Editor's note: This is the eighth piece in a multi-part series on the nature of human excesses that have imperilled the fragile ecosystem of South India's ghats, home to at least 325 globally threatened species of flora and fauna, by United Nations Educational, Scientific and Cultural Organisation's reckoning. This article, and the one that follows, marks a slight deviation: They will address issues specific to the Eastern Ghats. We will return to the westerly range in the tenth and concluding section of the series.
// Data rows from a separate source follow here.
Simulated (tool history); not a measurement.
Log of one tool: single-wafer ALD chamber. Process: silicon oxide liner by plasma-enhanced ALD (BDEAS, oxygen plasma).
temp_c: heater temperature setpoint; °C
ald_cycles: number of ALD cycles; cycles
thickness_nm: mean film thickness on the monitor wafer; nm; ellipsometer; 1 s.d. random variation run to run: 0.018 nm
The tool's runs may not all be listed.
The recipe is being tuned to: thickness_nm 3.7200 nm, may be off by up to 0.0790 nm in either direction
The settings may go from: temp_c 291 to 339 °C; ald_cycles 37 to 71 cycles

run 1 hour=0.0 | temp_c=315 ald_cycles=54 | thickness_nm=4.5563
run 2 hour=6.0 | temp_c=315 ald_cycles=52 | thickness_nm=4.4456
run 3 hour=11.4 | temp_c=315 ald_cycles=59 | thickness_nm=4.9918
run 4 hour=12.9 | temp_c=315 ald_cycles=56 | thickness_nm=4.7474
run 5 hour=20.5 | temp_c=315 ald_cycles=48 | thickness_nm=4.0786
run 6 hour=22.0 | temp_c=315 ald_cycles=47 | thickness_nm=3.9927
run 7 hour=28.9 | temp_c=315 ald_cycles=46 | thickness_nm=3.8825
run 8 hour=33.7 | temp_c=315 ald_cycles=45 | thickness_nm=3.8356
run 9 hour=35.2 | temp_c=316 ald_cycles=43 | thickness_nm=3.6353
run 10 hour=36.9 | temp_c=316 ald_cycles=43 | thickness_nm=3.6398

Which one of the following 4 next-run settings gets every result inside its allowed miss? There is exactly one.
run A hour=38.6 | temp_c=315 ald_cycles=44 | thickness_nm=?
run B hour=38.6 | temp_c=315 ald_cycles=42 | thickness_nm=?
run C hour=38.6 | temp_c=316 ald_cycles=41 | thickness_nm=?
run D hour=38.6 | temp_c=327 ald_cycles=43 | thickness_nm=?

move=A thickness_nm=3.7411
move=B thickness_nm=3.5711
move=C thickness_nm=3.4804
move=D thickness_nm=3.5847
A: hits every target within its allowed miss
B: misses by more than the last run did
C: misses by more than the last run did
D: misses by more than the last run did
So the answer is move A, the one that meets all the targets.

Clad in a white cotton shirt and trousers, Sunnkari Pullaya Goud, 69, sets out every morning with tankers and trucks. The retired Mandal Revenue Officer has taken it upon himself to provide food and water for the wild monkeys that live on the edges of the Nallamalla forests of the Eastern Ghats.
"I saw a monkey lying unconscious while I was travelling to Nandyal. I took pity on the monkey and gave it some water. It soon got up and left the place. I then saw many other monkeys in the same situation," Goud recalled.
The summer has been especially cruel on the wildlife in Andhra Pradesh and Telangana. With temperatures soaring over 40 degrees, and heat waves clamping down on Andhra Pradesh and Telangana, water sources and food too have dried up inside the dense forests. Wildlife, especially the more mobile monkeys, are coming out in packs from the forest in search of water.
"Summer is a tough time for forest animals in Nallamalla, as there won't be food and water for nearly four months. So I decided to supply food and water to these forest animals first. Apart from Nandyal, I also started supplying food and water to forest animals in Srisailam," says Goud.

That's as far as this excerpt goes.